Uju Anya, an associate professor of second language acquisition at Carnegie Mellon, responded to the death of the queen by tweeting “I heard the chief monarch of a thieving raping genocidal empire is finally dying. May her pain be excruciating.” That tweet has since been taken down by the social media platform, which says it violated its rules.

“If anyone expects me to express anything but disdain for the monarch who supervised a government that sponsored the genocide that massacred and displaced half my family and the consequences of which those alive today are still trying to overcome, you can keep wishing upon a star,” continued Anya.

After massive public outcry on behalf of the late Queen, Anya’s employer issued the following statement: “We do not condone the offensive and objectionable messages posted by Uju Anya today on her personal social media account. Free expression is core to the mission of higher education, however, the views she shared absolutely do not represent the values of the institution, nor the standards of discourse we seek to foster.”

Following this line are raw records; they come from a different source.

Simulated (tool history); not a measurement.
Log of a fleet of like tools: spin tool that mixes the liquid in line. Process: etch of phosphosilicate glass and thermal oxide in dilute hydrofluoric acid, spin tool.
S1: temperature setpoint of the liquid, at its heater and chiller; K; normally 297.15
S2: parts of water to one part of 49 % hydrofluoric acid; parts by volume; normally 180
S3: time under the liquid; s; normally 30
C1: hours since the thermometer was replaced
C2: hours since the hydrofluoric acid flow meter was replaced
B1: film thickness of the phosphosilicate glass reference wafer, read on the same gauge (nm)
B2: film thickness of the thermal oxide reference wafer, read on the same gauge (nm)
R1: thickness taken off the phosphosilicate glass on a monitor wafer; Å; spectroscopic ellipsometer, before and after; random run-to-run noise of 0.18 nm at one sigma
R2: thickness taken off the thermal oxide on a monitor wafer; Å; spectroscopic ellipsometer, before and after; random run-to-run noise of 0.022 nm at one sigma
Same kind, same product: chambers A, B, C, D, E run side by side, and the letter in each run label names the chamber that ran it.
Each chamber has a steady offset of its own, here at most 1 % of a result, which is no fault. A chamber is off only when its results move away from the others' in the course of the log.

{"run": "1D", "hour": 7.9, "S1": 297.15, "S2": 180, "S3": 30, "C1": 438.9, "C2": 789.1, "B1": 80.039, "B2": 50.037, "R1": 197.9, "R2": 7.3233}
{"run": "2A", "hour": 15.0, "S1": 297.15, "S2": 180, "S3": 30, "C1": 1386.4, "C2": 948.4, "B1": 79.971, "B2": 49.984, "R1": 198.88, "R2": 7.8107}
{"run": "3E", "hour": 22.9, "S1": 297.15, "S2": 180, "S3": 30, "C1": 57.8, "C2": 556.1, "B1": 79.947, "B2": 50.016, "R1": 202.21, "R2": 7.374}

Anya further celebrated the Queen’s poor health on Thursday by retweeting Ebony Elizabeth Thomas, a University of Michigan associate professor in the school’s Joint Program in English and Education, who observed that “telling the colonized how they should feel about their colonizer’s health and wellness is like telling my people that we ought to worship the Confederacy. ‘Respect the dead’ when we’re all writing these Tweets *in English.* How’d that happen, hm? We just chose this language?”


As Sovereign, Queen Elizabeth had little say in how the United Kingdom conducted its foreign policy, and presided over the dissolution of the British Empire as an effective, if not nominal, body.